“American Harp” = JOHN WILLIAMS: The Lanes of Limerick; HANNAH LASH: Stalk; LOWELL LIEBERMANN: Music for Harp, Op. 116; STEPHEN PAULUS: Berceuse; NORMAN DELLO JOIO: Bagatelles; JOHN CAGE: In a Landscape; ELLIOTT CARTER: Bariolage – Yolanda Kondonassis, harp – Azica ACD-71281, 57:00 [Distr. by Naxos] ****:
Harpist Yolanda Kondonassis has received acclaim from critics and CD buyers alike for her collections issued on the Telarc label. While her programs presented some music originally written for the harp (Carlos Salzeda is apparently a favorite, and there’s an all-Hovhaness album), a lot of what was on these discs were transcriptions: Chopin Preludes, opera arias, Satie’s ubiquitous Gymnopédies—that sort of thing. Now recording for Azica Records, Kondonassis has put together an ambitious program of works for harp by American composers in line with her expressed aim to present the harp as an instrument capable of more than the dreamy and the impressionistic. This makes for serious and attractive listening, and I applaud her choice.
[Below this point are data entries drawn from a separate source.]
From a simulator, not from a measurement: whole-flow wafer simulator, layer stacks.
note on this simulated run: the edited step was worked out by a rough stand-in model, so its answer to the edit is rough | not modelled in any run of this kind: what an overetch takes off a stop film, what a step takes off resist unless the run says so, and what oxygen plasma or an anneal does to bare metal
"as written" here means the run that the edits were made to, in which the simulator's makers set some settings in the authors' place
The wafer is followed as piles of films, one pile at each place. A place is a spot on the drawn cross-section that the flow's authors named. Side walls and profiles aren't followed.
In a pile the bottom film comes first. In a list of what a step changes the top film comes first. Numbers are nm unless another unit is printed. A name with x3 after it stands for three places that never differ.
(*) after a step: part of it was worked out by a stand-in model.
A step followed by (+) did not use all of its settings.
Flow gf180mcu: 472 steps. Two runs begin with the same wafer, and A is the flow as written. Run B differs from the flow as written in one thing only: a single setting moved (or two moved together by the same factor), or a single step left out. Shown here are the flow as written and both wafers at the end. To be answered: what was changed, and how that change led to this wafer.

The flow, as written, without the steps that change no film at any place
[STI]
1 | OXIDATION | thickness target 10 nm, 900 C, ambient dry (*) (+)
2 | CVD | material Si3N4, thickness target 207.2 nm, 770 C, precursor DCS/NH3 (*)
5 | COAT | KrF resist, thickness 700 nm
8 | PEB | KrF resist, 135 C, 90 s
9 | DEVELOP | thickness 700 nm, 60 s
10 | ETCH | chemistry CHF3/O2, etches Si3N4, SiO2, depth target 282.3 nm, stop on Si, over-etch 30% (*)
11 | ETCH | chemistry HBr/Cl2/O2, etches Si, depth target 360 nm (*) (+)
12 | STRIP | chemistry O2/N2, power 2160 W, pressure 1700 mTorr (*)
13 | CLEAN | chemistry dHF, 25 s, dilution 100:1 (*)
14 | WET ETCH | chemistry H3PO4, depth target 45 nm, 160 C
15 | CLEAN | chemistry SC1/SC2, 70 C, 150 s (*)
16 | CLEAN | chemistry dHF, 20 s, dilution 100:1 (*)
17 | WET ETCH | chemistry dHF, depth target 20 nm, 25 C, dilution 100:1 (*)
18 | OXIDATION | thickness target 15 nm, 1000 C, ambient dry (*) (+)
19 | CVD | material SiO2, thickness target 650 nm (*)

There are two world-premiere recordings here—odd in the case of Stephen Paulus, whose work is widely represented on disc. Why did it take so long to get around to Paulus’ Berceuse, written in 1983? No matter, this piece, the only one by the composer for solo harp, rings the changes on the classic berceuse (lullaby) as purveyed by the likes of Fauré. It’s dreamy and pearly enough, but it also has a dark and moody cast to it, sprinkled with dissonant chords, dissolving in a series of quiet dissonances that take us from the bottom of the harp’s range to the top. The other world premiere is of Lowell Liebermann’s Music for Harp, written just last year for the American Harp Society’s fortieth annual conference. Liebermann wrote about his own piece that it manipulates “tonality, modality, octatonic and synthetic scales as well as atonal materials. . . in an exploration of the harp’s ability.” He goes on to say that the harp was “clearly designed with traditional tonality in mind” so that any attempt at harmonic complexities “would take a great deal of ingenuity on the composer’s part.” If that’s so, I don’t see Mr. Liebermann sweating over his work—at least the result is highly ear-appealing and idiomatic: Ars est celare artem (“It is real art to conceal art.”)
As you’d expect, that grand old man of American atonality, Elliott Carter, wouldn’t shy away from the challenge. For many listeners, his Bariolage will be the hardest piece to come to terms with since it seems to flout the notions that we have about the harp and what it’s capable of. Even the title presents an interpretive challenge. Merriam-Webster defines bariolage as “a special effect in violin playing obtained by playing in rapid alternation upon open and stopped strings.” This idea of repetition and alteration results in a work that seems obsessed with certain thematic fragments that do return in a variety of harmonic and figural guises. In the process, Bariolage throws a great many technical challenges at the harpist, who needs to shift from chords to glissandi, from strummed chords to stopped chords to pizzicato chords. Miss Kondonassis claims to have come to understand the structure and concept of the work. Maybe one would have to play it to understand all that; I’ve listened to Bariolage several times and haven’t gotten to the bottom of the piece though I find it intriguing, more appealing than some of Carter’s work, which often strikes me as too serious, too intense. (I think he should have taken a page out of his mentor Charles Ives’s book.) [Bravo! – me too…Ed.]
Another American avant-gardist is represented here, John Cage, but his relatively early (1948) In a Landscape is limpid, hypnotically repetitious, very Far Eastern, and sounds like the work of an American Takemitsu.
The most traditional-sounding pieces here are those by John Williams (based on the music from the film Angela’s Ashes) and Norman Dello Joio, whose Bagatelles was commissioned for a harp competition sponsored by the Hartt School of Music and the University of Hartford. Both pieces are atmospheric—dreamy—in the way usually associated with the harp, though Dello Joio’s second Bagatelle is a bouncy, bounding affair that sounds like it might have been written by one of Les six. It adds wanted variety to the mix.
So this is, then, a varied and appealing look at how a number of American composers have taken up the challenge of writing for an instrument that often receives merely clichéd treatment. The music is not always riveting, but Kondonassis’ playing mostly is, whether in the elegant and spidery sounds that Liebermann spins or in the hard-edged atonality of the Carter. Bright, airy recorded sound from Clonick Hall at Oberlin Conservatory, where Kondonassis chairs the harp department.